Accessing Astrato query metadata in Databricks
In Databricks, queries executed by Astrato are logged in the system.query.history table. You can use Databricks' regexp_extract function to isolate the JSON string from the statement_text, and then use the : operator (or from_json) to parse out specific fields.
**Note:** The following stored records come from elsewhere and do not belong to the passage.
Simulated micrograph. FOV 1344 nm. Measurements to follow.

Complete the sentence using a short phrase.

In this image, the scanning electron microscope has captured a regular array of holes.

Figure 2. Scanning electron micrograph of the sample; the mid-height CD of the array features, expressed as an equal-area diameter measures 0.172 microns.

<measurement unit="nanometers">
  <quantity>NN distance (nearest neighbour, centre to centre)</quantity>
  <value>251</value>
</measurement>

Example Databricks SQL Query:
SQL
WITH RawAstratoQueries AS (
SELECT
statement_text,
execution_time_ms,
total_task_duration_ms,
spilled_local_bytes,
-- 1. Extract the JSON payload from the first line of the query comment
regexp_extract(statement_text, '^-- (\\{.*?\\})', 1) AS astrato_metadata_json
FROM system.query.history
-- Filter for queries that start with an Astrato metadata comment
WHERE statement_text LIKE '-- {"type":%'
AND start_time > current_date() - 7
)
SELECT
-- 2. Parse out specific fields using Databricks JSON extraction
astrato_metadata_json:type::string AS astrato_query_type,
astrato_metadata_json:workbookId::string AS astrato_workbook_id,
astrato_metadata_json:userId::string AS astrato_user_id,
astrato_metadata_json:workbookState::string AS workbook_state,
-- Include Databricks performance metrics for correlation
execution_time_ms,
total_task_duration_ms,
spilled_local_bytes,
statement_text
FROM RawAstratoQueries
ORDER BY execution_time_ms DESC;
Using this query, Databricks administrators can easily build out Databricks SQL dashboards monitoring Astrato cost and performance, sorted by the heaviest workloads. We recommend persisting this to improve performance.